Much in the way that a guest operating system requires a hypervisor to provide accessibility to the underlying real operating system and hardware, as well as to ensure policies are enforced, there is a similar need for a NIC hypervisor when virtual functions (VFs) are directly available through SR-IOV[1]. While a bit more lightweight than a hypervisor, VFd can be thought of as the NIC hypervisor inasmuch as it provides the policy enforcement through both configuration and real-time validation of guest[2] requests.
Figure 1: General relationship of NIC, VFs, "guests" and VFd
Figure 1 illustrates the relationship between the NIC (PF), the configured VFs, the guests, and VFd. VFd acts as the policy implementor by configuring each VF to stipulate which VLAN(s) a VF will receive traffic from, and be allowed to send traffic to. In addition, VFd will configure the PF and VFs to:
- Strip and insert the outer VLAN tag.
- Enable NIC bridging allowing guest to guest communication.
- Allow unknown unicast traffic to be sent to one or more guests.
- Allow broadcast and multicast traffic to be received/transmitted by a guest.
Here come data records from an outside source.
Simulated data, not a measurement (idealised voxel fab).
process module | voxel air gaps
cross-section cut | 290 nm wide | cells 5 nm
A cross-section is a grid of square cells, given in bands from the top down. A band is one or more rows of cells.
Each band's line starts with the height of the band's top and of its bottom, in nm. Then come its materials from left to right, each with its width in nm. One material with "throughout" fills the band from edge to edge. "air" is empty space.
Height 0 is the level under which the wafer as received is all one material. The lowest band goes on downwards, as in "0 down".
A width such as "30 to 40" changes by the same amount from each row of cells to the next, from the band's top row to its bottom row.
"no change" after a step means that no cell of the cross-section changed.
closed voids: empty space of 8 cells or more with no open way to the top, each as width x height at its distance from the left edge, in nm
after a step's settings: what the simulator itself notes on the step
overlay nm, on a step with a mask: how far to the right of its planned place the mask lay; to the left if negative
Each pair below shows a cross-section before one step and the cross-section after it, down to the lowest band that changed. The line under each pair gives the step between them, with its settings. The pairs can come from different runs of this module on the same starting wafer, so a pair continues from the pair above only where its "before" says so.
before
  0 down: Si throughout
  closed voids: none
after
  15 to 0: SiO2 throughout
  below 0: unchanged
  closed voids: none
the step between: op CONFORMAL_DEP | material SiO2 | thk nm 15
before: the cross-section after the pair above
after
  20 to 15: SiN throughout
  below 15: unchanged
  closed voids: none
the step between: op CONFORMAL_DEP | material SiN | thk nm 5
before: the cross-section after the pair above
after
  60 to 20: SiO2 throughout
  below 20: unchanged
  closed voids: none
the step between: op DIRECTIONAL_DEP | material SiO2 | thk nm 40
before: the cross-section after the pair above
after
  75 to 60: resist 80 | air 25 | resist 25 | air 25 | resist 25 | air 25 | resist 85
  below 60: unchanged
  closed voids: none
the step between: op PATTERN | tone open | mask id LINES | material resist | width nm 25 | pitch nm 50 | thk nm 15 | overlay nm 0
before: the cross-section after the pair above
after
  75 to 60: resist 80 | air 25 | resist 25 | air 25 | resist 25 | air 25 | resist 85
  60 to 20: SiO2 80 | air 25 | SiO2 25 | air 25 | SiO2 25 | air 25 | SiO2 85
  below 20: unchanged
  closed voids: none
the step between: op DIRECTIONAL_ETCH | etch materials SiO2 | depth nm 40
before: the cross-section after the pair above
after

- Enforce MAC and/or VLAN spoofing (drop spoofed packets).
- Configure multiple MAC addresses for the VF.
- Enable and configure DCB quality of service.
In addition to the NIC configurations listed above, VFd provides the means to access the packet and byte counters allowing for them to be available to the user; something that is not possible when using a kernel driver to manage the VFs. Statistics, both at the PF and VF level include:
- Packet counts for inbound (Rx) and outbound (Tx)
- Byte counts, Tx and Rx
- Error packet count
- Count of spoofed packets
While the illustration shows only one VF allocated to each guest, it is possible to allocate multiple VFs, from different PFs, to a single guest. Of the various guests shown in figure 1, two are illustrations of how guest operating systems, virtual machines[3], can have one, or more, VF allocated as an SR-IOV device. Bare metal applications (e.g. DPDK applications) are also able to make use of the VFs offered up by the NIC and generally use the NIC's kernel VF interface/driver to do so.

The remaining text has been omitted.